Satellite remote sensing of snow avalanches in a continental snow climate using synthetic aperture radar

Abstract

Knowing where and when snow avalanches occur is essential for avalanche forecasting and avalanche hazard mapping. Avalanche hazard, difficult access to terrain, weather conditions and the large size of regional forecasting zones make conventional manual field observations of avalanches difficult, resulting in a misrepresented avalanche occurrence dataset. In recent years, satellite based synthetic aperture radar (SAR) remote sensing has shown promising results for the detection of snow avalanches as it is not affected by environmental or daylight conditions.

This bachelor’s thesis explores to what extent can current open-source SAR data, such as Sentinel-1, facilitate near real time automated avalanche detection. The thesis examines also the detection challenges specific to continental snow climate and prospects of automated avalanche detection using SAR.

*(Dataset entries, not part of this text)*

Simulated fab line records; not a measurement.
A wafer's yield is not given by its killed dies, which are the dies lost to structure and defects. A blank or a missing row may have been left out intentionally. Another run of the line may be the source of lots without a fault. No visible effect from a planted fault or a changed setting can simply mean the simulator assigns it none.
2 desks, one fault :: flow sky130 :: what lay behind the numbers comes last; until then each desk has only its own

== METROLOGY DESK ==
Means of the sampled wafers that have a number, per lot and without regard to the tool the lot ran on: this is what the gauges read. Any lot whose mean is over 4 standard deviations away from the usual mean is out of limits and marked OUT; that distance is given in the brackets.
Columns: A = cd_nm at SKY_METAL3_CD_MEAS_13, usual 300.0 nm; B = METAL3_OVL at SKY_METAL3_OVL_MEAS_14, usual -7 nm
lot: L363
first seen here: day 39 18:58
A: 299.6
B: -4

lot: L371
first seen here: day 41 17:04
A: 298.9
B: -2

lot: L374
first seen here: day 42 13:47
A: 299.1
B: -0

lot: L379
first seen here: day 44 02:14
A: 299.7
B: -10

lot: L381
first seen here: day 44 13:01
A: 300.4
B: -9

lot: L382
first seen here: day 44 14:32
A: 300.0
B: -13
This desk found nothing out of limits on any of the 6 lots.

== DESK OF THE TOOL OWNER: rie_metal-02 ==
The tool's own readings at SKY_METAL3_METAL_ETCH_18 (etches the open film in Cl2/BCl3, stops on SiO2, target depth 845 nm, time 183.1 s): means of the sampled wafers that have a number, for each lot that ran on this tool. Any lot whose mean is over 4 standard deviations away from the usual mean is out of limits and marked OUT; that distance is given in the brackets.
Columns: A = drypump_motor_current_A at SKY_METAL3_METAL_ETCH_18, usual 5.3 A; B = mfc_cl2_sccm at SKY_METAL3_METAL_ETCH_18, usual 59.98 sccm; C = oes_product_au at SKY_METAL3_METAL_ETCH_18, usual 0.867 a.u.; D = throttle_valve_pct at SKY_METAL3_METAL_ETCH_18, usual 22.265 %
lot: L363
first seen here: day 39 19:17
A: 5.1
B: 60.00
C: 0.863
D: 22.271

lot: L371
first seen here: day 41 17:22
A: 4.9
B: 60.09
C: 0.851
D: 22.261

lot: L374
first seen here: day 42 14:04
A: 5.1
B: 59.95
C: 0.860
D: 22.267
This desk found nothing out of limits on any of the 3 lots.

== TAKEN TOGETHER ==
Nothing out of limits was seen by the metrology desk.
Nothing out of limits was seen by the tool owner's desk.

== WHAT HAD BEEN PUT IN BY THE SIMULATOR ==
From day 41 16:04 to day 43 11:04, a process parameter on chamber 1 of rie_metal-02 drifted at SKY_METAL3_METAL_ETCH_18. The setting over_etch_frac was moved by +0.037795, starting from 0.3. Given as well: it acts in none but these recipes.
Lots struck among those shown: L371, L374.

The thesis presents that currently the temporal resolution of using Sentinel-1 is not sufficient for near-real time automated avalanche detection. In addition, dry snow avalanches that are typical for continental climate, are difficult to detect using conventional backscatter change detection methods with C-band SAR. However, following the launch of new L-band constellations in a few years, revisit times of satellites improve, and near-real time avalanche detection becomes possible. Machine learning and deep learning methods can improve automated detection under changing snow conditions. Furthermore, interferometric methods using L-band can potentially provide methods for determining snow water equivalent and enhance dry snow avalanche detection.